MarkBench Development and Feature Requests

05032-Mendicant-Bias · October 14, 2022

Sounds like a solid MVP to start leveraging the expertise at LTT Labs in benchmarking!

I wouldn't be surprised if in the future we'll see UR robots swapping GPUs and automating the benchmarking even further

merspieler · October 14, 2022

Since it has been mentioned, that it's python, it would be awesome if you'd not only run this on windows but also on Linux.

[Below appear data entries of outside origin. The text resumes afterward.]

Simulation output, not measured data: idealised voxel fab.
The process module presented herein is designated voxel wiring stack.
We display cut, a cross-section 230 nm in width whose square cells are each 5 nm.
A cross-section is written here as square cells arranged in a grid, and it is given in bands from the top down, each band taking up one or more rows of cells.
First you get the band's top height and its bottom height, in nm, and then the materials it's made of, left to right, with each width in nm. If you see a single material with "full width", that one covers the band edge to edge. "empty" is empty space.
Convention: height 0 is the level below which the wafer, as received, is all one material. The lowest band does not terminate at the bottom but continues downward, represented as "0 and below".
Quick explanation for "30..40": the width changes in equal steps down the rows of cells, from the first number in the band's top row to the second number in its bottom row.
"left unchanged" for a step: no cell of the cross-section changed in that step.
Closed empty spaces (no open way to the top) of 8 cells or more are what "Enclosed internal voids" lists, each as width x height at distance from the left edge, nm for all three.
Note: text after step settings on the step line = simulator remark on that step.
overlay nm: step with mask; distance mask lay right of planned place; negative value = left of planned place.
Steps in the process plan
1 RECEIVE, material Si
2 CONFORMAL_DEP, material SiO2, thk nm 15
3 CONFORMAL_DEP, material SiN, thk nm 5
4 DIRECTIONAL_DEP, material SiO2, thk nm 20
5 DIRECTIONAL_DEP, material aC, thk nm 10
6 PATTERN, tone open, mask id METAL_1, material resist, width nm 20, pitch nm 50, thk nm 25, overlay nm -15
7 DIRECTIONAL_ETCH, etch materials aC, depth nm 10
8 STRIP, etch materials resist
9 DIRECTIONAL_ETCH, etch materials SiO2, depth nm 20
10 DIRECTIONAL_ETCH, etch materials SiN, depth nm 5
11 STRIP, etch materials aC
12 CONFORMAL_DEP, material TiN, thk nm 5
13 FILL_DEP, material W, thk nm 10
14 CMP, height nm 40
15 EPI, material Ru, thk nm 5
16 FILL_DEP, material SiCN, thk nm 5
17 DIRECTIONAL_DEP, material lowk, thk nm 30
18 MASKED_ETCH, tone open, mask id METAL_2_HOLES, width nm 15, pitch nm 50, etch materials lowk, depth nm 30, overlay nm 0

Pax11235 · October 14, 2022

I used to do performance testing for software. I don't think this is anything LTT doesn't already know, but we valued things like:

Test consistently: The goal is to make it so that the ONLY thing that changes is the thing you're testing. As much as possible, anyway. In no particular order:

1. Run each benchmark several times, store all the data, then do things like compute the Standard deviation, but also drop the best and worst runs and then use the remaining data to calculate an average. If you run it 5 times for example, you use the middle 3 to calculate the average.

2. Idleness checking: Checking to see whether the CPU or disk are currently busy before you start benchmarking them. If you don't do this, you could wind up benchmarking the system at the same time that Windows has decided to download updates, clean the disk, index the disk for searching, or any number of other things. (This is also when we'd record all the machine information used to record the results.)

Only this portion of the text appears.